Team May Have Found CIA Plane Crash Site in China

July 30, 2002 - 0:0
BEIJING -- U.S. Army investigators said on Monday they may have found the crash site of a CIA plane shot down over northeastern China nearly 50 years ago, but did not find the remains of two pilots who died in the crash.

A team from the U.S. Army Central Identification Laboratory in Hawaii located a "debris pattern" of wreckage in a forest in Jilin Province near where an elderly witness said the plane crashed about 50km (30 miles) from the North Korean border.

"We identified a relatively concise pattern of debris within about a 20 to 30 (square) meter area of concentrated small aircraft parts. I can't say if it's specific to that aircraft," said Franklin Damann, the team's anthropologist.

The investigators had also searched a larger area and did not find any other debris, he said.
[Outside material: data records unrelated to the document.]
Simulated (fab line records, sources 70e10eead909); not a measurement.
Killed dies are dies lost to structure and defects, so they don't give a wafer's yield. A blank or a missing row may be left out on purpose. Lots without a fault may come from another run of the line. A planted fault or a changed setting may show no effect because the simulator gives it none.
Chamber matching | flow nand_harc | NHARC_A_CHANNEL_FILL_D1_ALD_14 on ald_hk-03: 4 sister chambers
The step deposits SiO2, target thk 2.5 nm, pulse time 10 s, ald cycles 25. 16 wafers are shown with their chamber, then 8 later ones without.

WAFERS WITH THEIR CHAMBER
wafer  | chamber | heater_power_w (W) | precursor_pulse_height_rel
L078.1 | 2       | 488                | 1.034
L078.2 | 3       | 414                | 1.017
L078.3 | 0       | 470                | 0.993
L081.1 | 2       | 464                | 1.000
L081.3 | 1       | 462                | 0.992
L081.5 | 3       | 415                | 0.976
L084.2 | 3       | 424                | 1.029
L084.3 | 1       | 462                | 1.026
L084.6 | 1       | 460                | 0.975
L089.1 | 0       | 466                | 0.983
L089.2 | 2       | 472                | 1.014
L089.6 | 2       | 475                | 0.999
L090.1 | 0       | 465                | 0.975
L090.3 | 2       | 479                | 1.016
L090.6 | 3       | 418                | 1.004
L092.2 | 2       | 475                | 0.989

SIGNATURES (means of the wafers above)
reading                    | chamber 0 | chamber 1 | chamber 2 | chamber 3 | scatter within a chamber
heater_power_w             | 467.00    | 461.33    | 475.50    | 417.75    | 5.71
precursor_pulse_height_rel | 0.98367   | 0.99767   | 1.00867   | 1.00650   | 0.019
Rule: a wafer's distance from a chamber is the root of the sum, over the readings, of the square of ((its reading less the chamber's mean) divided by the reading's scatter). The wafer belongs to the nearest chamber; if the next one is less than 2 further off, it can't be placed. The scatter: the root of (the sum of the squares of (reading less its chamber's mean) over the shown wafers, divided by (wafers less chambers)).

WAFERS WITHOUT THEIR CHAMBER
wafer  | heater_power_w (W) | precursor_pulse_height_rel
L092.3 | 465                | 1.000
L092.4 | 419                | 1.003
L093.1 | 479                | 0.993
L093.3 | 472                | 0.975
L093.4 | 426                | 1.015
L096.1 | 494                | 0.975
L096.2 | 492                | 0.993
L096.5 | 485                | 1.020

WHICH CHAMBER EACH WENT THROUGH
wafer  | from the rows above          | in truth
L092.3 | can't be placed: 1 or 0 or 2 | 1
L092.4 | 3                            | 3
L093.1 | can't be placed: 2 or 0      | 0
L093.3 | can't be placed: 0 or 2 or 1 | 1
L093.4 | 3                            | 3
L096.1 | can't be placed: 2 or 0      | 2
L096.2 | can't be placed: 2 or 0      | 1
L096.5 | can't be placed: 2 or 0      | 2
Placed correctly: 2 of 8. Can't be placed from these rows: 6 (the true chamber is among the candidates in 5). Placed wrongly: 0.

"So, to me, I think that we have identified the area where the aircraft crashed," Damann added.

None of the aircraft pieces could be identified as belonging to the unmarked C-47, piloted by Robert C. Snoddy and Norman A. Schwartz on a failed mission to extract people on the ground on the night of November 29, 1952.

And the team did not find any evidence of the two pilots, despite the accounts of where their bodies were by a 78-year-old farmer who witnessed the crash and helped bury them.

"We did not find any remains on this investigation," Damann told a news conference.

Two other crew survived the plane crash and were imprisoned in China until the early 1970s.

The Jilin investigation was the first by a U.S. team looking into Cold War-era American servicemen missing in action in China. Similar teams have searched for the remains Americans lost in China during World War II, Reuters reported.

Its success hinged largely on the fading memories of the elderly farmer, the only known living Chinese witness to the crash.

The man had watched from his doorway that cold night as the plane circled once and then went down in the woods, said James Becker, an army major who led the investigation.

Six hours after the crash, the witness and four others, who have since died, found the plane and attempted to bury the two dead Americans in the frozen ground.

"Since he did go to the site, he could provide first-hand knowledge of the way the aircraft crashed," Becker said, adding the witness, who he did not name, also described the direction from which the plane came in.

"He did provide first-hand knowledge as to how the pilots were in the aircraft wreckage," he said.

Aaron Lehl, an analyst on the investigation team, said the two Americans who survived the crash had also been helpful, but did not give details.

The team would present photographs, a sketch of the crash site and other findings to headquarters in Hawaii to determine if more information was needed or if it should return to excavate the site, Becker said.

"This was an investigation. We do investigations.

We do excavations. The two are distinctly different," he said.

One member of the team estimated that "in the neighborhood of about 20 something" Americans were missing from the Cold War, but declined to estimate how many were in China.

Some 78,000 were still missing from World War II, he said.